The election for the remaining Constitutional Court judge positions is a seemingly never-ending struggle.
Despite the pledges of the ruling coalition that they would elect the remaining five candidates during the June 25 vote, they failed again. The parliament elected only one candidate, State Secretary of the Justice Ministry Edita Pfundtner.
“We are closer to the end,” Smer MP Dušan Jarjabek joked, as quoted by the TASR newswire. “It is becoming fun.”

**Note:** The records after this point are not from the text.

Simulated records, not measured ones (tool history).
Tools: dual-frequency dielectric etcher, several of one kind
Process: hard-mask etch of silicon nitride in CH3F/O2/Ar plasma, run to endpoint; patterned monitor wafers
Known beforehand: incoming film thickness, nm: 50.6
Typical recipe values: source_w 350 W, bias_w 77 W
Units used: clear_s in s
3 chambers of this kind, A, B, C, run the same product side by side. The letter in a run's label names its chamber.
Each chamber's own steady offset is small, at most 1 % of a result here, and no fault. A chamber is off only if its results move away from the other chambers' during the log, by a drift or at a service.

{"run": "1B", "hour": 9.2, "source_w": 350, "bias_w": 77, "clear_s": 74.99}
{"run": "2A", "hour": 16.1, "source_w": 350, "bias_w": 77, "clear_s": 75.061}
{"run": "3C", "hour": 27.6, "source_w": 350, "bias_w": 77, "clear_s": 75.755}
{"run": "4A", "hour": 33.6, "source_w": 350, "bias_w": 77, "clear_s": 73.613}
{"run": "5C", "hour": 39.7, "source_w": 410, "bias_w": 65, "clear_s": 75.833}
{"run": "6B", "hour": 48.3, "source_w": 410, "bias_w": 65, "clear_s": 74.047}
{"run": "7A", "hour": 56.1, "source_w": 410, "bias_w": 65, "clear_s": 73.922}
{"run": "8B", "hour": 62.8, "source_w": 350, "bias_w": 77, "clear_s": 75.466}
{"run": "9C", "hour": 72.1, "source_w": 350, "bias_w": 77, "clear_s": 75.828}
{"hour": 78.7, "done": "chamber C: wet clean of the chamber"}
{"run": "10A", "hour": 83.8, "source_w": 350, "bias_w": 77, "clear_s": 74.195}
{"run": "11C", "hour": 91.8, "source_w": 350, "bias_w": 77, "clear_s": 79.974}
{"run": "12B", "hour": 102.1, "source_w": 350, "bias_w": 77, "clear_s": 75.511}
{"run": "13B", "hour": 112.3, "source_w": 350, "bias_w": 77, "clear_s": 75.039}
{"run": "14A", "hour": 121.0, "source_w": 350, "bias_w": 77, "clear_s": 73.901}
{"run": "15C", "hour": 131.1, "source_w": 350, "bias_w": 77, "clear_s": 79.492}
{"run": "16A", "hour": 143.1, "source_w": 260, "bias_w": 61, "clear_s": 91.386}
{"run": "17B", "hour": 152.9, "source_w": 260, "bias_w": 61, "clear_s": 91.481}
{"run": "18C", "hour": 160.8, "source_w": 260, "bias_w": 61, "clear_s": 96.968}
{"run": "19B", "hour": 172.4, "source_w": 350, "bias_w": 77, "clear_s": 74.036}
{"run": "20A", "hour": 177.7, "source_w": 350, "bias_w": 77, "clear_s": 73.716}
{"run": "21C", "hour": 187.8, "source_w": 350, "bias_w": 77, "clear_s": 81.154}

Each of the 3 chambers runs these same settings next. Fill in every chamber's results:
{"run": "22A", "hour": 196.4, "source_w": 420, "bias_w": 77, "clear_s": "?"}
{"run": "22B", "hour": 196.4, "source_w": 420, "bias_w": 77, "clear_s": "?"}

During the previous vote, held on June 20, the MPs also selected only one candidate, former Sieť leader Radoslav Procházka.
Next vote in September
Since MPs did not elect the required five candidates, they will vote again in September. Two coalition parties, the Slovak National Party (SNS) and Most-Híd, agree that a public ballot would be a solution to the stalemate.
“If they are not elected, we will use the public ballot in September,” said Speaker of Parliament Andrej Danko (SNS) prior to the June 25 vote, as quoted by TASR.
While Smer rejects this method of voting, the third coalition partner Most-Híd also supports the public ballot, its chair Béla Bugár said after the failed election.
In the meantime, President Zuzana Čaputová reiterated her earlier statement that she would wait for the complete list of candidates.
“I will appoint new judges only after the list of candidates is complete,” she said, as quoted by the Sme daily.
How many candidates are needed?
The Constitutional Court is comprised of 13 judges, but there are only seven at the moment. Back in February, there were just four left since the term of nine judges expired.
The parliament was to elect 18 candidates, and the president was to appoint half of them. But MPs have not managed to do so yet. So far, they have elected 14 candidates during several votes in recent months.
Of this number, former president Andrej Kiska appointed three new judges in April to resolve a critical situation at the Constitutional Court. He was not required to do so since he did not receive the list of all 18 candidates.
Currently, four more judges are needed to make the court fully operational.